Should there be an empty date, as a corollary to empty string, for representing ...

kbenson · on Feb 4, 2020

If that's the data policy of the group collecting the data, then an empty date (which some systems support, 0000-00-00 is valid in MySQL for certain modes of strictness IIRC), or a sentinel value could be used (1111-11-11, depending on expected values).

If the data needs to differentiate between those cases and a separate boolean bit of data to track whether it was collected is no feasible (as it so often isn't in the real world), then you do what you must. How that works out in the real world would be the policy for how to interpret the data in that field. It's really no different than any time you've seem a field that is named something counter-intuitive to what it holds in some schema. Something tracks that difference, whether it be institutional knowledge, come conversion code, or a label prior to display. That's what I mean by it being a "schema/data policy question".

talaketu · on Feb 4, 2020

Yes absolutely a data schema question. And yes, you can set whatever arbitrary policy you want. eg "nmn" for no-middle-name. Or require that a horse's birthday is recorded as 1st August.

But SQL and the relational model is meant to be a logical system, and I'm interested in preserving some conceptual integrity in the domain modelling.

kbenson · on Feb 4, 2020

I would say there's a spectrum. My guess is that whatever schema you could come up with could have an extra layer of metadata applied to describe the data to some benefit, but at some point you have to make a decision about how something is best represented.

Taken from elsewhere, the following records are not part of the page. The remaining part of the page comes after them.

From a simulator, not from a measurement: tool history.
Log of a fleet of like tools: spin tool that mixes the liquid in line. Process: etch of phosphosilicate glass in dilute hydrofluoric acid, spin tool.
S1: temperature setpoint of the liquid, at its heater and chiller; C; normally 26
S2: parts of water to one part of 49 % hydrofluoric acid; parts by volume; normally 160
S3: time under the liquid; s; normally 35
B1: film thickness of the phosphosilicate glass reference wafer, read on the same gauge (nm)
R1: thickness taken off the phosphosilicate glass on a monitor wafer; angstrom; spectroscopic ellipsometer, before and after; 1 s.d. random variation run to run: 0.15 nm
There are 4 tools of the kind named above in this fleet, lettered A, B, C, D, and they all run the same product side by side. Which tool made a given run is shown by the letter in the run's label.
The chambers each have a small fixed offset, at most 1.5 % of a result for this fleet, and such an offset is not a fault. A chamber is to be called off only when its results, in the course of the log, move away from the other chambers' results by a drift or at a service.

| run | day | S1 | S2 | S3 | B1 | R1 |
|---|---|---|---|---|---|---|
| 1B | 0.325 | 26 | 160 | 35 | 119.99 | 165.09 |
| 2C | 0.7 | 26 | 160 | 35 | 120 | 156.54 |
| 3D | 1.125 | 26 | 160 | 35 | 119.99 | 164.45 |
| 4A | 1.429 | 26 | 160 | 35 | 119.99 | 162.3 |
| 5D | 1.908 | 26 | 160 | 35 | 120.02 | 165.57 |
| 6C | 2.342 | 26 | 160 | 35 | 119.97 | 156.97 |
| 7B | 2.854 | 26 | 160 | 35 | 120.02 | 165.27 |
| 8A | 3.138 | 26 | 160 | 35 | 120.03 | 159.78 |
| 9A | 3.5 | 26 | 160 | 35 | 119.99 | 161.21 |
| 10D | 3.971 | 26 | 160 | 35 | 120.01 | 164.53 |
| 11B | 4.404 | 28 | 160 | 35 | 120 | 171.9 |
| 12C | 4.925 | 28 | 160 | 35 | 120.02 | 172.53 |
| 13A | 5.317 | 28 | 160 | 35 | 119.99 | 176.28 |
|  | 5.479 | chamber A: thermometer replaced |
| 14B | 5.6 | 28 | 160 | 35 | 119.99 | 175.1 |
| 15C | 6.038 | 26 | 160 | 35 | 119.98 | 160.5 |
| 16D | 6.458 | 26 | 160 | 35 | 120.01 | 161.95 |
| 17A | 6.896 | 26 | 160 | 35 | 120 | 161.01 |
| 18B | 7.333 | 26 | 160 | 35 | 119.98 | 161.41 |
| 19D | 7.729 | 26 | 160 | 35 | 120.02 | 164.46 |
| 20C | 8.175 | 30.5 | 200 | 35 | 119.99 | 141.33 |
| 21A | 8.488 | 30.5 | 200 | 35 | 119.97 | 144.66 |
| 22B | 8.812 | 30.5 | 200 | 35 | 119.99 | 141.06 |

To keep with the example of asking questions, if a sruvey is asked and each question is represented by field in a table for that survey, but they also want to track whether any particular question is answered, there are multiple ways to track this information. It can be done through a separate table (or multiple), it can be done with an extra boolean field per original question field, or it could be done by making each question field nullable, and ensuring that no question answered will ever be left null.

Which of those cases breaks the conceptual integrity of the domain modeling? I would argue that as long as they are applied consistently and accurately, none of them break it.

talaketu · on Feb 4, 2020

If your SQL query tells you the most popular name is "nmn" or that that a whole lot of people died before they were born (DOD = 1111-11-11) then yes, I think there has been a loss of integrity.

kbenson · on Feb 4, 2020

That only matters if your SQL data is ever meant to be used in isolation. If the only appropriate way to access the data and retain integrity is either through the same set of applications that insert it, or through fucntions written to mediate access within the SQL instance, than how the data is stored on disk is mostly irrelevant.

If all your access is mediated by a layer that takes care of this, then complaining about how it's stored in SQL is no different than complaining about how your DBMS is storing the data on disk. It doesn't matter, you aren't supposed to be doing anything with it there anyway.

Data integrity is not something a database can ensure, for any non-trivial use. ANSI SQL provides tools to help ensure data integrity, through data types, referential integrity checks if you define them and they are supported, but ultimately, those tools can only account for what the database supports. Will they prevent the favorite_color field from receiving the data that should have been entered into the pet_name field? Unlikely?

It's no different in programming languages and bugs (as a data integrity problem is a bug in data domain). Using C, Java, Rust and Haskell will not prevent all your bugs, and Perl, Python, JavaScript and Bash do not mean you will have bugs. A bug free Perl script is possible, and so is a bug riddled Rust script, as not all bugs are (or even can be) caught by the assurances the more strict languages provide.

Unless all your SQL in a schema use is through a directly connected SQL client that loads data directly from native SQL formats, runs queries, and exports data as the output of those queries, the applications that have ingress and egress to that database are what really matters for data integrity, and worrying that a date field might contain 1111-11-11 as a special sentinel value that means something other than what null value in the same field means is being unable to see the forest for the trees.